This opinion is being furnished in accordance with the requirements of Item 601(b)(5) of Regulation S-K under the Act.
In connection with this opinion, we have examined originals or copies, certified or otherwise identified to our satisfaction of: (i) the Registration Statement; (ii) the Amended and Restated Certificate of Incorporation of the Company, as certified by the Secretary of State of the State of Delaware (the "Certificate of Incorporation"); (iii) the Amended and Restated By-laws of the Company, as certified by the Secretary of the Company (the "By-Laws"); (iv) certain resolutions of the Board of Directors of the Company (the "Board of Directors") relating to the registration and offering of the Offered Securities; and (v) a specimen certificate representing the Common Stock.
We have also examined originals or copies, certified or otherwise identified to our satisfaction, of such records of the Company, and such agreements, certificates and receipts of public officials, certificates of officers or other representatives of the Company and others, and such other documents, certificates and records as we have deemed necessary or appropriate as a basis for the opinions set forth herein.

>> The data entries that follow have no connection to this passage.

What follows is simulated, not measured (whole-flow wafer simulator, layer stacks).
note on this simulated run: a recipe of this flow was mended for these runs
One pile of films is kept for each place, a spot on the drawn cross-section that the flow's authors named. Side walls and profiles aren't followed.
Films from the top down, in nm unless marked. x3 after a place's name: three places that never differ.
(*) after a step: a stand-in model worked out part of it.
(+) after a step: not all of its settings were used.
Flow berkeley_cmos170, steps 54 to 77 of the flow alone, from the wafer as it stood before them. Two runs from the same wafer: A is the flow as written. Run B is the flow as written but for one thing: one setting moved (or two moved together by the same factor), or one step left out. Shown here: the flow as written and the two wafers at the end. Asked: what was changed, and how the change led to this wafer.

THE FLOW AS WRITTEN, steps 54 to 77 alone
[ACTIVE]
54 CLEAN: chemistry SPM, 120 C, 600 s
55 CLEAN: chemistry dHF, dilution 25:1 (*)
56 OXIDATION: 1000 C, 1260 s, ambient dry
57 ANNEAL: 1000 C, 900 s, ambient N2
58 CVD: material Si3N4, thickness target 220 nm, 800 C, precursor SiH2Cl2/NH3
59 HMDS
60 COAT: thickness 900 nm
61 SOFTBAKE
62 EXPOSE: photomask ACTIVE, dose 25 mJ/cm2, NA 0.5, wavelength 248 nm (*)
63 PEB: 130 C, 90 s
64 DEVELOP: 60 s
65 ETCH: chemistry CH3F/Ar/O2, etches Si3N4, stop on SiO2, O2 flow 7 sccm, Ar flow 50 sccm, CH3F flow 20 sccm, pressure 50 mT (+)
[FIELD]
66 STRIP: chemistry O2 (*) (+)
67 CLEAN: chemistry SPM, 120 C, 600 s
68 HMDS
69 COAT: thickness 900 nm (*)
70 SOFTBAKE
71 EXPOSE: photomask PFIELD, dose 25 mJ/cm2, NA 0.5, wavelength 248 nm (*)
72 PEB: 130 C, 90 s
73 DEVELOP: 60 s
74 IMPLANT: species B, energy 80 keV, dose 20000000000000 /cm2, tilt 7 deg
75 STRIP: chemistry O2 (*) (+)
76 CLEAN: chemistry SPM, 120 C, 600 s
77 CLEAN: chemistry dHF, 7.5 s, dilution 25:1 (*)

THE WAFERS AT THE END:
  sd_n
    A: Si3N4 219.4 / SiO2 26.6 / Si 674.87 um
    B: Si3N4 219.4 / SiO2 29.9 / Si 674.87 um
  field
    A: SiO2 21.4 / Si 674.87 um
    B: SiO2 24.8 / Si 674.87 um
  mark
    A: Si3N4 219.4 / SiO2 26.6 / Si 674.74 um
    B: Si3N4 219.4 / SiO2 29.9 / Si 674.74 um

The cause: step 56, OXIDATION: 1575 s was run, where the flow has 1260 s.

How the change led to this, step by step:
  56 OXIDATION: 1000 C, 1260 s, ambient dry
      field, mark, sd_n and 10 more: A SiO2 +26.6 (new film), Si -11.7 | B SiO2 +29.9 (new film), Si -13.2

In our examination, we have assumed the legal capacity and competency of all natural persons, the genuineness of all signatures, including endorsements, the authenticity of all documents submitted to us as originals, the conformity to original documents of all documents submitted to us as facsimile, electronic, certified, conformed or photostatic copies and the authenticity of the originals of such copies. In making our examination of documents executed or to be executed, we have assumed that the parties thereto, other than the Company, had or will have the power, corporate or other, to enter into and perform all obligations thereunder and have also assumed the due authorization by all requisite action, corporate or other, and the execution and delivery by such parties of such documents, and the validity and binding effect thereof on such parties. In addition, we have assumed that the terms of the Offered Securities have been or will have been established so as not to, and that the execution and delivery by the Company of and its compliance with the terms of the Offered Securities do not and will not, violate, conflict with or constitute a default under (i) any agreement or instrument to which the Company is subject, (ii) any law, rule or regulation to which the Company is subject, (iii) any judicial or regulatory order or decree of any governmental authority or (iv) any consent, approval, license,
authorization or validation of, or filing, recording or registration with, any governmental authority. As to any facts material to the opinions expressed herein which we have not independently established or verified, we have relied upon oral or written statements and representations of officers and other representatives of the Company and others.
Our opinions set forth herein are limited to Delaware corporate law and the laws of the State of New York that, in our experience, are normally applicable to transactions of the type contemplated by the Registration Statement and, to the extent that judicial or regulatory orders or decrees or consents, approvals, licenses, authorizations, validations, filings, recordings or registrations with governmental authorities are relevant, to those required under such laws (all of the foregoing being referred to as "Opined on Law"). We do not express any opinion with respect to the laws of any jurisdiction other than Opined on Law or as to the effect of any such non-Opined on Law on the opinions herein stated. The Offered Securities may be issued or offered from time to time on a delayed or continuous basis, and this opinion is limited to the laws, including the rules and regulations under the Act, as in effect on the date hereof, which laws are subject to change with possible retroactive effect.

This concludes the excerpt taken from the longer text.